I’m almost whole disconnected from the realities spun by TV, though the realities weaved by the spider’s web of internet often catch me in their snares, so pleasing they are to the monkey’s of comfortable habit that lie within me. Nevertheless, I have found myself flipping through the channels recently now that I’ve moved my laptop out of the bedroom and into the living room to prevent stir craziness. (I used to think I’d make a good ascetic monk, but turns out a tiny room does nothing for my personal balance and internal silence.) The monkeys of habit like anything that keeps my hands busy, especially when they don’t want me to be typing.

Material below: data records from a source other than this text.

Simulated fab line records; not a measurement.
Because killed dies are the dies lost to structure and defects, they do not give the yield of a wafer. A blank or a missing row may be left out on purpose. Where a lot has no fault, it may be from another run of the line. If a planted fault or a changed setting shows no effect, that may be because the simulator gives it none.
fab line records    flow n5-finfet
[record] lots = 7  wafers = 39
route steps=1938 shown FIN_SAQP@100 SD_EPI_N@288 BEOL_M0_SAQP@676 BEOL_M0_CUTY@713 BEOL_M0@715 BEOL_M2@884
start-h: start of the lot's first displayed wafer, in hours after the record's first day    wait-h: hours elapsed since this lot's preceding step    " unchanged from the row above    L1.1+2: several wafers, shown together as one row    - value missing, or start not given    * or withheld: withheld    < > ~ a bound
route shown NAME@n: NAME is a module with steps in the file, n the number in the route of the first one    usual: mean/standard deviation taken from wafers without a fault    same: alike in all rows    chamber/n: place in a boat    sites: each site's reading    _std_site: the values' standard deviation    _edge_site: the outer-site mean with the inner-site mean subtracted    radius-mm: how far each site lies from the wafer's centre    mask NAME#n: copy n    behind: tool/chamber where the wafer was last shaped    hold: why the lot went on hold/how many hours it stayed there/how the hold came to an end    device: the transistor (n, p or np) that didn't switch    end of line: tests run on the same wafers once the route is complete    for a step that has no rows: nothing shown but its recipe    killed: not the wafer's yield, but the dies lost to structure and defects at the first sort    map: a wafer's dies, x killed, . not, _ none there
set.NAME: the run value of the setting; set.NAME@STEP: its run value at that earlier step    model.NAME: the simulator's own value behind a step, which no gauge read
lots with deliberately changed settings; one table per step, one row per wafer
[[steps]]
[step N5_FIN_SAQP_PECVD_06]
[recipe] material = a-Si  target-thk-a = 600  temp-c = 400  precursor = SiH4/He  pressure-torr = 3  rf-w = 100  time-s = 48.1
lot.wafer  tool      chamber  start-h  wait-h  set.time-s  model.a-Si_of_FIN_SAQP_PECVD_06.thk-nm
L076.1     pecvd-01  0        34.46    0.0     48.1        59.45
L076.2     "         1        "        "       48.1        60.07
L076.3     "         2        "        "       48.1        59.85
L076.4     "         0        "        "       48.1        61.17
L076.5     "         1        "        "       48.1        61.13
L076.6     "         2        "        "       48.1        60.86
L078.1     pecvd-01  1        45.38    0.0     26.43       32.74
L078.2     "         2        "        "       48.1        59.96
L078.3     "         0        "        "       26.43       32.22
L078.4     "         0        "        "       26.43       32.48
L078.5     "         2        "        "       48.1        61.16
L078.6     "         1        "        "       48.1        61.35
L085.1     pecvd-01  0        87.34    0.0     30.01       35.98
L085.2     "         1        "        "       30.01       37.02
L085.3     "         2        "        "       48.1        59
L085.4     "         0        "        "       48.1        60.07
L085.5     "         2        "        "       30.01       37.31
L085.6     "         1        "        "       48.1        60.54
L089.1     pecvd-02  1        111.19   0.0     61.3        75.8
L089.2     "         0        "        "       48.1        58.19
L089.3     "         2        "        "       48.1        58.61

So I found myself flipping through the cable channels when I came across the show The Pick Up Artist. It’s a show that further brings into the mainstream the pick up artist underground first seeded by shady NLPer Ross Jeffries, whose authoritarian hypnosis tactics of “speed seduction”have long been left behind. The next generation of pick up artists reached mass consciousness through Neil Strauss’ The Game, where he writes of his transformation from a loser in love to a master mack daddy under the tutelage of Mystery, a stage magician and innovator of behavior-based, indirect pick up artistry. It’s probably from knowing Mystery’s stage magic past that got me considering how much this show mirrors ancient mystery schools, albeit in a debased form with more mundane and materialist goals.
In the ancient mystery schools, a select group of candidates had to learn certain esoteric keys and scripts, don ritual dress (or masks or face/body paint), then confront challenges designed to alter their perceptions and also test their worthiness to enter upon the greater secrets and fellowship that the school possessed. In our times, traditional African-based religions, certain guru-centric Eastern faiths, Freemasonry and various New Age groups and cults like Scientology and Ramtha’s School of Enlightenment, continue or mimic, with various amounts of spiritual integrity, this template.
And so does the “Reality TV” of The Pick-Up Artist.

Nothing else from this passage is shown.